Jessy Trémoulière last night became the first French recipient of the World Rugby Women’s 15s Player of the Year award, having helped Les Bleues win the Six Nations Grand Slam.
She received the award ahead of four other nominees in France team-mates Gaëlle Hermet, Safi N’Diaye and Pauline Bourdon and New Zealand captain Fiao’o Faamausili.
Due to injury she missed all of France's November internationals, including their win over New Zealand.
Trémoulière said: "Last year was frustrating because I was injured and I felt I was missing something to be at the top of my game, but I had this feeling that I wanted to be the best player in the world and now it is a reality and it is just fabulous. So many people have supported me over the years and I want to thank all of them."
The 26 year-old, who grew up on a farm in the Auvergne, has been playing rugby for barely 10 years. Jessy was originally a very promising football player before a friend persuaded her to accompany her to a rugby try-out event at a local school. She was immediately signed up by her local club, and within two years had been selected for her country at U20 and 7s. In 2011 she made her test debut, and immediately solved France's perennial goal-kicking problem with three penalites and a conversion against England in the 2011 autumn internationals, kicks that were instrumental in a French win by 16-15.

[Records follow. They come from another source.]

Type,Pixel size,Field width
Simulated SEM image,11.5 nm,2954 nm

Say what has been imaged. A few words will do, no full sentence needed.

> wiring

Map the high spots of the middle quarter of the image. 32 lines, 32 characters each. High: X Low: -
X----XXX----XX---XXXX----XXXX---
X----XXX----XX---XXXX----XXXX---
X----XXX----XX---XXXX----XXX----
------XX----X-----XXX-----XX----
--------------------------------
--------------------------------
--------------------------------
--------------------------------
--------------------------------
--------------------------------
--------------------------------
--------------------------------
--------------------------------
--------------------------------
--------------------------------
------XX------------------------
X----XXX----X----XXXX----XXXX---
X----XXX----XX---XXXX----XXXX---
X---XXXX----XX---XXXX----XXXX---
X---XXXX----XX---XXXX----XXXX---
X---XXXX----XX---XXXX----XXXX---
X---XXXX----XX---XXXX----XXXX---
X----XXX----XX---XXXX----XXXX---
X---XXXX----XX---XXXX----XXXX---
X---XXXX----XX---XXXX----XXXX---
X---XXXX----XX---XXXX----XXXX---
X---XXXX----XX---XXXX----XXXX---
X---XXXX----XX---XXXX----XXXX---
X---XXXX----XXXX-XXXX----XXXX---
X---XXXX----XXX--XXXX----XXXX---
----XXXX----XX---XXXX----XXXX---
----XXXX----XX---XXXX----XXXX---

Despite that initial success Jessy at first found it difficult to maintain a place in the starting XV of the French team. Caroline Ladagnous had a firm grip on the number 15 shirt, and an attempt by then coach Christian Galloner to turn Jessy into a fly-half had mixed results, with Jessy being surprisingly dropped after one game against Wales, despite scoring a brace of tries, allegedly due to her keeping the ball herself and not passing enough to team mates. Only after Ladagnous was switched to sevens after the 2014 World Cup did Jessy finally find a more permanent starting spot in the French test team, though she too found success at sevens after a last minute call-up for the Olympics.
The combination of being a first choice player, looked up to as a veteran by younger players joining the squad, allied to her sevens experience developed her confidence and ability. With the new coaching team allowing Jessy to play her natural game she had a magnificent Six Nations - she was out player of the tournament - and thoroughly deserved the award
New Zealand's Michaela Blyde was voted the sevens player of the year for the second successive year.